The company on Thursday said that it had "no intention" of exporting unprocessed crush ore, and had no intention of doing so in future.

Instead, under an agreement with Hebei Construction signed in May this year, Hebei would construct a multi-gravity separation plant at its own cost and execute mine development at Swanson up to a steady-state production for three months, in return for a 38% interest in the project.

The gravity plant is being constructed to produce a tantalum concentrate.

Furthermore, tantalum is not considered a critical mineral in Namibia.

Hebei has now started with the construction of the road between the Swanson mine site and the proposed plant.

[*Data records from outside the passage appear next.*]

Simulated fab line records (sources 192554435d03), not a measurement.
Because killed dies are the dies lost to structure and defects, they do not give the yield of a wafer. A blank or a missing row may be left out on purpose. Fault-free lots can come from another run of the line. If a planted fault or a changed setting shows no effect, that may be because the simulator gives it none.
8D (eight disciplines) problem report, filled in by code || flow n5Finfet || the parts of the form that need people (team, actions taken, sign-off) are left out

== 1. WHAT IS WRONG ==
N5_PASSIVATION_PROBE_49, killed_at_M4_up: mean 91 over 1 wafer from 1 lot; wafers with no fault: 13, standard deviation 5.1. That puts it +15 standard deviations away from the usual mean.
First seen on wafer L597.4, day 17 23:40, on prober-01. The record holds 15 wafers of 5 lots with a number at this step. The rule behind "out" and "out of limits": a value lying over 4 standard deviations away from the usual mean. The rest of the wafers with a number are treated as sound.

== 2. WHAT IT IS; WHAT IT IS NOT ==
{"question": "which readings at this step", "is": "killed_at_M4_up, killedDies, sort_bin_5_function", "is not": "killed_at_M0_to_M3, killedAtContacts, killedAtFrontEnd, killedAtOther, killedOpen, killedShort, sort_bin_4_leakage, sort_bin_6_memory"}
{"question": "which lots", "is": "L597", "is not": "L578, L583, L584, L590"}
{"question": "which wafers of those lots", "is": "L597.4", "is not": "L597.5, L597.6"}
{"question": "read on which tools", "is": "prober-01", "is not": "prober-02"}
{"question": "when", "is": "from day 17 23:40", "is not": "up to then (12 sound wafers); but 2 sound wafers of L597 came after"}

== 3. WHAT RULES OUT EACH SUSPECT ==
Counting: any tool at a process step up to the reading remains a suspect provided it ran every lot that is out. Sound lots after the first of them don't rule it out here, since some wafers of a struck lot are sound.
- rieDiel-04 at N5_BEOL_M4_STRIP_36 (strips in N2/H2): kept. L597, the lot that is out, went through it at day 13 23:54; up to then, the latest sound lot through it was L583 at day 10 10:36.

“We are very pleased with the progress Hebei is making at advancing the Swanson tantalum/lithium project towards production. Since inking our deal with Hebei, construction has already commenced and work is accelerating both on site and around equipment receipt/ordering,” said Arcadia chairperson Jurie Wessels.

“At site, roads are already being constructed and earthworks around the plant location will commence shortly. Equipment, such as the jaw crusher, cone crusher, feeder, screen and conveyors, has been ordered or is en route. Long lead items ,such as the drilling machine, ball mill and crushers, have also been ordered. The balance of equipment, particularly the gravity plant equipment, is expected to be finalised before the end of July.

“This is a very exciting time for the company as we aim to execute part of our strategy to develop the Swanson project into a potential cash generator. Based on results from our recent definitive feasibility study, the expected attributable free cash flow of circa A$4-million Arcadia stands to receive per year could provide non-dilutive capital to aggressively advance the company’s highly prospective and potentially transformational exploration assets.”

The study estimated a capital cost of A$14.8-million to support a run-of-mine production rate of 12 500 t a month over an eight-year mine life. The study estimated a post-tax net present value of A$15.36-million, an internal rate of return of 25.4%, a pay-back period of just over three years, and life-of-mine earnings before interest, taxes, depreciation and amortisation of A$48.35-million.